Part Shakespearean analysis, part cultural anthropology, part literary criticism and part psychoanalysis, Missing Out is a compendium of insights and musings about our desire to be more than we are.

If Adam Phillips wrote aphorisms instead of essays, he would undoubtedly be considered one of the most brilliant and discerning thinkers of our age. In Missing Out: In Praise of the Unlived Life, there are illuminating flashes of insight on virtually every page: about frustration, about desire, about madness. In short, about topics you might expect in a work by a psychoanalyst.

One also finds thought-provoking commentary on Shakespeare’s tragedies, the novels of Graham Greene, pornography, and especially literary criticism. For Phillips, the critic plays a conservative role, that of a policeman of aesthetics. In a chapter entitled “Getting Away with It”, Phillips argues that literary criticism is essentially punishment: “if the question one can usefully ask of any work of philosophy is, what are the arguments the philosopher believes people must not be allowed to get away with, in literary studies it is clearly not the so-called arguments that are being assessed; but there are still things the critic believes that the writer should not be allowed to get away with”.

Yet, those who try to “get away with it” are hardly rebels, because “getting away with it is also conservative of the status quo in so far as it is not an attempt to change the law but to elude it”; thus, Phillips turns the focus from aesthetic concerns to political ones, and eventually concludes the chapter with a provocative statement about contemporary ethics, suggesting that getting away with it may be seen as “a morality for the disillusioned; or, rather, for those who want to believe in higher authorities, and don’t want to believe in them, at the same time“.

The best chapter in the book, and the one closest to addressing the topic promised by the book’s title (a point I will come back to) is called “On Getting Out of It”. The tone is particularly conversational as Phillips introduces what he calls “the authority of inexperience”. “I am struck,” he writes, “by how much people talk in psychoanalytic treatment about the experiences they have not had; and how authoritatively, with what passion and conviction, they talk about what they have missed out on.” Phillips identifies this tendency as a sort of logical fallacy: it is “the conviction we gain from not having done things.” By way of a personal anecdote, he says: “After reading D.H. Lawrence as an adolescent I knew no one who knew more about the relations between men and women than myself.”

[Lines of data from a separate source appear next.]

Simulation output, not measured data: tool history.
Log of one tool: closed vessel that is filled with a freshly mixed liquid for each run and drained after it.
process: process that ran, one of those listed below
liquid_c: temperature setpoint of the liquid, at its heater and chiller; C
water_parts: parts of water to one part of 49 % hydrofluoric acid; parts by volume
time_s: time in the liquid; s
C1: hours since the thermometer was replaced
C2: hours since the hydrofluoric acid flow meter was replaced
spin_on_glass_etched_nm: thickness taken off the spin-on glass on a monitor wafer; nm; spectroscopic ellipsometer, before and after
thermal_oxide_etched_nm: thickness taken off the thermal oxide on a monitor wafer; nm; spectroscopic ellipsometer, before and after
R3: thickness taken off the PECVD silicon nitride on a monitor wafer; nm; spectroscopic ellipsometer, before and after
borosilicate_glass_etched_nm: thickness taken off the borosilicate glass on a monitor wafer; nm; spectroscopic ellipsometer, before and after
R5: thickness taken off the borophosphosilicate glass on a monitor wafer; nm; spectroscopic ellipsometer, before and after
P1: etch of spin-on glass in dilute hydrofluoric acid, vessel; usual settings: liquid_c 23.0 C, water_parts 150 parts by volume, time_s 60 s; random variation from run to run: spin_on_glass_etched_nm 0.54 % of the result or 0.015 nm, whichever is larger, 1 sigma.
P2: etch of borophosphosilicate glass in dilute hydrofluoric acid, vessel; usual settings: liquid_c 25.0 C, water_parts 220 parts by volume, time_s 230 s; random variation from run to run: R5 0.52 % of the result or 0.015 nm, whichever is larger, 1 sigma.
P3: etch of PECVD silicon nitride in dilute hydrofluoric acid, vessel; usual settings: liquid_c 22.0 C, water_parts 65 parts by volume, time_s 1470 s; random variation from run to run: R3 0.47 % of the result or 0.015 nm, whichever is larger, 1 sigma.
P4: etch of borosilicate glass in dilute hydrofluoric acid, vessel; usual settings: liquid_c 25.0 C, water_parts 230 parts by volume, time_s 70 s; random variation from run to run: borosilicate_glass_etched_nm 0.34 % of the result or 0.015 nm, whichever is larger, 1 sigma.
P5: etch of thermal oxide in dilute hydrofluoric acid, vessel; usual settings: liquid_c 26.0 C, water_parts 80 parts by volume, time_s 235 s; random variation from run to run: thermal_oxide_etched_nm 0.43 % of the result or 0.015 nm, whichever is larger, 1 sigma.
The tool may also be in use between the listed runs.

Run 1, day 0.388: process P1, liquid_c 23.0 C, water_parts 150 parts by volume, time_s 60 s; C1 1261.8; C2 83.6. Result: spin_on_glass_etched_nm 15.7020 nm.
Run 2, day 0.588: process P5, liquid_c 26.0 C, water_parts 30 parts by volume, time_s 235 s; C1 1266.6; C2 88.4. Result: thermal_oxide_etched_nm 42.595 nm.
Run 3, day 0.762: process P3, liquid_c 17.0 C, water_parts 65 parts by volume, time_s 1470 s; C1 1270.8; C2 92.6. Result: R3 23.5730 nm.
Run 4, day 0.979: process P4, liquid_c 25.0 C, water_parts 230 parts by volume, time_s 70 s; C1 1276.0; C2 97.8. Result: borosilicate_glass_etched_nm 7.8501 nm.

Throughout the volume, literature figures prominently in Phillips’ argument that we are ontologically predisposed to believe that we are somehow missing out. “The power of reading experiences,” he writes, “is that they prefigure what might be possible.” In essence, every character becomes what Milan Kundera has called an “imaginary self”, and each one of these imaginary selves offers us, at least potentially, “knowledge of deprivation”, knowledge of what we are missing out on. So that, if for Plato literature risks making readers believe they are what they are not, Phillips contends that literature risks convincing readers they are not what they could or should be.

The need to fill this gap between who we are and who we might be is the subject of many of the pages of this work and the crux of Phillips’ analyses. Yet, at times these analyses digress. Readers familiar with Phillips know that he is not the type of psychoanalyst parodied in Hollywood comedies; but he won’t convince skeptics that psychoanalysis has evolved much or become any less reductive, either.

Cited are the usual suspects — Freud, Winnicott, Lacan — and there are too many tedious passages such as the following, where Phillips expounds on the similarities between Othello’s desire for satisfaction, for proof that Desdemona is unfaithful, and the desires of the proverbial child: “to put it as schematically as possible: from a psychoanalytic point of view, it is when the child waits that he begins to fantasize, and first begins to think he knows. In his frustration he pictures his satisfaction; he, as psychoanalysts put it, imagines the breast when he is hungry as a self-cure for the dawning knowledge that he does not control the object who can satisfy him.”

Convinced Freudians and Lacanians may not pause after reading such passages, but these sort of analogies trouble me. I should admit that I have always had to read what Phillips calls “the psychoanalytical narrative” with Coleridge’s “willing suspension of disbelief”, and passages like the one cited above test that suspension of disbelief.

Which brings me back to the ostensible topic of the book: the unlived life.

The problem with Missing Out is that Phillips does not write books; he writes wonderfully meandering essays; and as I stated earlier, his brilliance would perhaps be even better suited to that seemingly easy but in fact extremely challenging genre, the aphorism. For, if the whole is greater than the sum of its parts, Missing Out never manages to become anything more than a sum of its parts. Disconnected and repetitious, the chapters in the book do not build upon one another so much as reside next to each other. So why the final section, “On Acting Madness”, is tacked on as an appendix is a bit of a mystery, since it is no more or less related than any of the other chapters.

Part Shakespearean analysis, part cultural anthropology, part literary criticism and part psychoanalysis, Missing Out is a compendium of insights and musings about our desire to be more than we are. If it fails to make any definitive conclusions, it is not because we are “not getting it”, but precisely because we are.